Do I need to delete my interfaces before creating a LAGG group?



  • My current pfSense router has two Ethernet ports.  One port was for the cable modem and the other went to a managed switch.

    I'd now like to connect my cable modem to my switch (on a dedicated VLAN), and then create a fault-tolerant LAGG on the two ports on my router to my switch.

    However, do I need to delete all my existing interfaces?  I have a lot of reserved DHCP addresses, etc, that I'd rather not need to recreate.

    Thanks!



  • I have zero networking knowledge, but this don't sound the slightest bit right. To plug your cablemodem into your switch sounds incorrect. Even with your proposed VLAN method.

    Just wanted to save you the headache. You are creating problems for yourself.



  • Even if you could manage to migrate you interfaces how are you going to administer them? You really need 3 interfaces. You could use wifi(standing by for flak!!).



  • Seems like just from a latency viewpoint you are introducing 3 extra hops for every internet packet with your VLAN approach..





  • Plus I think that you basically would have your switch "Internet Facing" so any vulnerabilities there could be nasty. VLAN or Not.
    I really wish a network professional would chime in as I am not trained. Maybe your VLAN method is hunky dory. It sounds risky to me. Did you find this method in a how-to or what?

    If its just for experimentation you may be able to get it working.

    That second post from the forum was to show how messed up things can go. The official pfSense instructions look fine, but you will lose all your interface settings. Count on it your first couple of times. Especially if interface 'constrained'.

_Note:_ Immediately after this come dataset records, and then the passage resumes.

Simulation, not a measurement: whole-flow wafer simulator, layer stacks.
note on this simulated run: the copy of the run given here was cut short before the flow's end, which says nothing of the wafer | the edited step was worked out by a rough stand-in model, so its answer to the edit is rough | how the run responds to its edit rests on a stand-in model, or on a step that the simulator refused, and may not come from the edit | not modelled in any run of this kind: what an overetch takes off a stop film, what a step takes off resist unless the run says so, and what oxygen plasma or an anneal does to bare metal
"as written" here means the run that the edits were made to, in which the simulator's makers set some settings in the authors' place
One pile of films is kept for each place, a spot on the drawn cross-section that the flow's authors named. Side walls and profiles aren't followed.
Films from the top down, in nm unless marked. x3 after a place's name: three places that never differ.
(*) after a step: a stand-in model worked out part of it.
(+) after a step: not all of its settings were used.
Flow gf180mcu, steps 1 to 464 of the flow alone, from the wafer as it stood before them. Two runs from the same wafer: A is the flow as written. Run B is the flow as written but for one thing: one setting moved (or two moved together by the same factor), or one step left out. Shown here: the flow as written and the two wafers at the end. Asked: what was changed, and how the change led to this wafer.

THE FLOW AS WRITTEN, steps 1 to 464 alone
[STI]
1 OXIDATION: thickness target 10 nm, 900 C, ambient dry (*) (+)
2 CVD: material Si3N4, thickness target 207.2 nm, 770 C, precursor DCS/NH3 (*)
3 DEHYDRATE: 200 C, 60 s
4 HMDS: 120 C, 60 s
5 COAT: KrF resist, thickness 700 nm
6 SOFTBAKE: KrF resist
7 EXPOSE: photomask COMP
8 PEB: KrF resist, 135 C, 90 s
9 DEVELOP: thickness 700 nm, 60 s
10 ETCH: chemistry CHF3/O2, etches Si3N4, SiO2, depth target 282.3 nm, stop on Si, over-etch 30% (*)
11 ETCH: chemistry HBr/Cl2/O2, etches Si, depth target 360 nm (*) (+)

  • I'd now like to connect my cable modem to my switch (on a dedicated VLAN), and then create a fault-tolerant LAGG on the two ports on my router to my switch.

    And what sense should this make?


  • LAYER 8 Netgate

    If you want to start messing around with LAGG you'll probably just need to bit the bullet and get more interfaces.

    Amazing how you start to chew through switch ports and interfaces when you start down this road. I just had to get a 48-port switch for my home/bench. Ran out at 24.